Before plate tectonics became an accepted idea in geology, Lyell’s doctrine of uniformitarianism still ruled supreme (see my review of Cataclysms: A New Geology for the Twenty-First Century for a short introduction). A corollary was that the continents supposedly had always been where they are now. One observation scholars had to explain away was that the same fossils occur on both sides of the various oceans. Looking at maps, some people noticed the thin strip of land connecting North and South America and concluded that land bridges must have formed and sunk beneath the waves at just the right times in history to enable migrations (see Four Revolutions in the Earth Sciences: From Heresy to Truth for more details). As explained in The Tectonic Plates are Moving!, we know better nowadays. Nevertheless, the concept of land bridges is still alive and well today, and palaeobotanist Alan Graham here introduces five of them, exploring their effects on biogeography, climate, and human history.

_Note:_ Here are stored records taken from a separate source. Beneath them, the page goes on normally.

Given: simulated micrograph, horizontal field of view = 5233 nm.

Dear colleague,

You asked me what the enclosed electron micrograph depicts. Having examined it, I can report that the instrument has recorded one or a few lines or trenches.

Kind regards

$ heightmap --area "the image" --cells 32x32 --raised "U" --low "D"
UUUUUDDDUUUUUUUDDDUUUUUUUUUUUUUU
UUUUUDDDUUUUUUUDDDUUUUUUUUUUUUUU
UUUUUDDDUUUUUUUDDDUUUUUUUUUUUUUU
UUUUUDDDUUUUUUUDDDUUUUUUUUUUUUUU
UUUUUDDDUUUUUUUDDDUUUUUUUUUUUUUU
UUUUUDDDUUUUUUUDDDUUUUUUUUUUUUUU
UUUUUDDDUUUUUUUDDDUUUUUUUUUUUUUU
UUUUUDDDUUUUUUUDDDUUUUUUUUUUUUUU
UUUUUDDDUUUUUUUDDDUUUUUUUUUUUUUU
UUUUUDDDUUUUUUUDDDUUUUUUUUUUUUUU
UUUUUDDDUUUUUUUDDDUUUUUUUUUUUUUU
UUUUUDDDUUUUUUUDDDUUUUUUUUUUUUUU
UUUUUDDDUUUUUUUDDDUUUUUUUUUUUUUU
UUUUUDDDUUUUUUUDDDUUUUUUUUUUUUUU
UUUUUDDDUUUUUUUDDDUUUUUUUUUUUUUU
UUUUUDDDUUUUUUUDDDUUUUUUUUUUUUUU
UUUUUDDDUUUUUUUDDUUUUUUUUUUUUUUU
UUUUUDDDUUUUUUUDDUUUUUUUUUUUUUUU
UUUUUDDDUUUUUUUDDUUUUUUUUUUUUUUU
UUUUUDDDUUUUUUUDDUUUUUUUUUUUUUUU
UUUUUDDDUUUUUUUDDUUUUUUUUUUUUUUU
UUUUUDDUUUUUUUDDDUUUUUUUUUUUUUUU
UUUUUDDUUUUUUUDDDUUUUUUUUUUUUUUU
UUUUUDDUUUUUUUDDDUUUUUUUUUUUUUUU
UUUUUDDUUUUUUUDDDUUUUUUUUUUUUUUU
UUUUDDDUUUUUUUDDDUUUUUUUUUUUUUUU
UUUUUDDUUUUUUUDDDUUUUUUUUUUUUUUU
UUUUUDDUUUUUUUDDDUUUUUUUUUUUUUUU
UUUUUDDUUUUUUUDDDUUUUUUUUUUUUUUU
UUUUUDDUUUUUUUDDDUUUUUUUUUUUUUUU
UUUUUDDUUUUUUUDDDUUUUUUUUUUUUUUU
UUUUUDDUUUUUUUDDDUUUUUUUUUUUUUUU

Graham has spent decades researching the vegetation history of North and Latin America. Next to numerous papers, he has written three books on the topic (Late Cretaceous and Cenozoic History of North American Vegetation: North of Mexico, and more recently Late Cretaceous and Cenozoic History of North American Vegetation: North of Mexico and A Natural History of the New World: The Ecology and Evolution of Plants in the Americas). The expert will want to have these at hand as background to this book, though the general reader can take them as a given.
Given this research focus, Graham here discusses five New World land bridges that formed or disappeared over the last 100 million years. For each of these, he summarises the current climate, vegetation, and geographic setting, followed by their geologic history and their utilization by organisms, as revealed by (foremost) plant fossils. Where applicable, the role of these land bridges in human prehistory is also discussed. I also kept the recently reviewed Earth History and Palaeogeography at hand as a reference work. Although Graham provides a few maps and links to a useful interactive tool called EarthViewer over at BioInteractive, I find this book very useful for the current big picture on where all the continents were over time.
“The Bering Land Bridge […] plays an outsized role in our collective imagination as the likely route by which human beings peopled the Americas”
Out of the land bridges discussed, three are the archetypal “strips of land between continents”: the currently existing Central American Land Bridge, the recently defunct Bering Land Bridge between Siberia and Alaska, and the long-gone Magellan Land Bridge between southern South America and Antarctica.
The first of these likely formed some 3 million years ago, as evidenced by the so-called Great American Biotic Interchange where flora and fauna started showing up on the other side of the bridge in the fossil record. Similarly, changes in the marine fauna, which became separated in what were now the Atlantic and Pacific oceans, also support this date. Some scientists want to push it back to 10-15 million years ago, but Graham thinks the weight of the evidence is not on their side so far. The Bering Land Bridge has been in place since roughly the Paleogene, some 65 million years ago, but has been submerged on and off as sea levels rose and dropped in tandem with climatic changes. It plays an outsized role in our collective imagination as the likely route by which human beings peopled the Americas (I first mentioned it here in my review of Fagan’s Fishing: How the Sea Fed Civilization but see also First Peoples in a New World: Colonizing Ice Age America). On the other side of the planet, the Magellan Land Bridge connected South America and Antarctica until the Drake Passage opened up some 34-29 million years ago.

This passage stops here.